# Is $f(x)=(2x-1)/3:\Bbb Z_2\to\Bbb Z_2^\times$ a near-homeomorphism? Semihomeomorphism? Homeomorphism?

Question

Is $$f(x)=(2x-1)/3:\Bbb Z_2\to\Bbb Z_2^\times$$ a near-homeomorphism? Semihomeomorphism? Homeomorphism?

My Attempt

I have that $$f(x)=(2x-1)/3:\Bbb Z_2\to\Bbb Z_2^\times$$ is continuous and has a continous inverse because $$\lvert f(x)-f(y)\rvert_2=\frac12\lvert x-y\rvert_2$$

I have that $$f$$ can't be a homeomorphism $$\Bbb Z_2\to\Bbb Z_2$$ because it doesn't surject.

What about $$\Bbb Z_2\to\Bbb Z_2^\times$$ though? Which is the question.

Looks to me like it's sufficient to prove $$f,f^{-1}$$ both inject. Both are functions so have an injective inverse, it just remains to prove they land inside the domain and range.

$$f^{-1}(\Bbb Z_2^\times)\subseteq\Bbb Z$$ because $$\lvert f^{-1}(x)\rvert_2\leq0$$

and

$$f(\Bbb Z_2)\subseteq\Bbb Z_2^\times$$ because $$\lvert(2x-1)/3\rvert_2=1$$

So it's a homeomorphism from $$\Bbb Z_2\to\Bbb Z_2^\times$$, correct?

• Are you sure [p-adic-number-theory] applies? Nov 16, 2022 at 12:24
• What does $\frac{1}{2} |x-y|_2$ mean? Nov 16, 2022 at 12:26
• @aschepler, why wouldn't that tag apply? Presumably $\Bbb Z_2$ is the $2$-adic integers here, and $\tfrac 12 |x - y|_2$ refers to the $2$-adic norm. Seems like a reasonable tag to me. Nov 16, 2022 at 12:53
• @aschepler yes I'm sure, in fact it's kind of important otherwise the term $\Bbb Z_2$ might be misinterpreted as misleading notation for $\Bbb Z/2\Bbb Z$. Re the metric, it's half the 2-adic metric as Izaam said. Nov 16, 2022 at 13:00

Linear maps on valued fields

Let $$(K , \lvert \cdot \rvert)$$ be any field with an absolute value (which induces the metric $$d(x,y):= \lvert x-y \rvert$$).

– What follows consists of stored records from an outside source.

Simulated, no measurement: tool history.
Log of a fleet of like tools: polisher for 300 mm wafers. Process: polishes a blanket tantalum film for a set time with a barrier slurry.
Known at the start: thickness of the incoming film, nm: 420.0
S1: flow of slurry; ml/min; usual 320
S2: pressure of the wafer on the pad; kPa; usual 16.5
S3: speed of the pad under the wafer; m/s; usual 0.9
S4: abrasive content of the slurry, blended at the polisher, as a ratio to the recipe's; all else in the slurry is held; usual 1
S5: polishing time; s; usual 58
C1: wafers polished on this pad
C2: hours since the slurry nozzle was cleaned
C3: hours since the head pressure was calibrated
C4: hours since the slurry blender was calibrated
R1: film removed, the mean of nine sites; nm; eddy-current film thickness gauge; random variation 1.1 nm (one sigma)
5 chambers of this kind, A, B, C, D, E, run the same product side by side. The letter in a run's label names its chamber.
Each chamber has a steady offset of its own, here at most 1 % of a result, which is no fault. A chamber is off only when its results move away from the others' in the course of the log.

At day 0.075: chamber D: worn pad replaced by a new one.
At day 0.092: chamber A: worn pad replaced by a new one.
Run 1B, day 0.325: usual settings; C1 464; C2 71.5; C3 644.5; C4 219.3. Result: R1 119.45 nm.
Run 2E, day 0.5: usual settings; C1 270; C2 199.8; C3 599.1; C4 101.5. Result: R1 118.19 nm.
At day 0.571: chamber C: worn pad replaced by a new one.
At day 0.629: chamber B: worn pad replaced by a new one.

Let $$a,b \in K, a \neq 0$$.

The map $$f:K \rightarrow K, f(x)=ax+b$$ has inverse $$f^{-1}(x) = \frac{1}{a}x - \frac{b}{a}$$.

We have $$d(f(x),f(y)) = \lvert a \rvert \cdot d(x,y)$$ for any $$x,y \in K$$. (In particular, if $$\lvert a \rvert <1$$, then $$f$$ is a contraction mapping with Lipschitz constant $$\lvert a \rvert$$.)

For any subset $$S \subseteq K$$, the restriction of $$f$$ to $$S$$ induces a homeomorphism from $$S$$ to its image $$f(S)$$. (Since in general $$S \neq f(S)$$, these restrictions are technically no longer contraction mappings.)

More precisely, for any $$c \in K$$ and $$r \in [0, \infty)$$, the restriction of $$f$$ to $$\{x \in K: d(x,c) < r\}$$ (the "open" ball of radius $$r$$ around $$c$$) has image $$\{x \in K: d(x,c+b) < \lvert a \rvert r\}$$ (the "open" ball of radius $$\lvert a \rvert r$$ around $$c+b$$). Analogously for "closed" balls, $$f(\{x \in K: d(x,c) \le r\} = \{x \in K: d(x,c+b) \le \lvert a\rvert r\}.$$

$$(K, \lvert \cdot \rvert) = (\mathbb Q_2, \lvert \cdot \rvert_2)$$; $$a=\frac23, b=-\frac13$$; $$\lvert a \rvert = \frac12$$.
$$\mathbb Z_2 = \{x \in K: d(x,0) \le 1 \}$$, the "closed" unit ball.
$$f(\mathbb Z_2) = \{x \in K: d(x,-\frac13) \le \frac12 \}$$.
Now since this value is non-archimedan, hence the metric is an ultrametric, any point inside a ball serves as its centre, and $$d(1,-\frac13) = \frac14$$, this image is $$=\{x \in K: d(x,1) \le \frac12 \} = 1+2 \mathbb Z_2 = \mathbb Z_2^\times$$.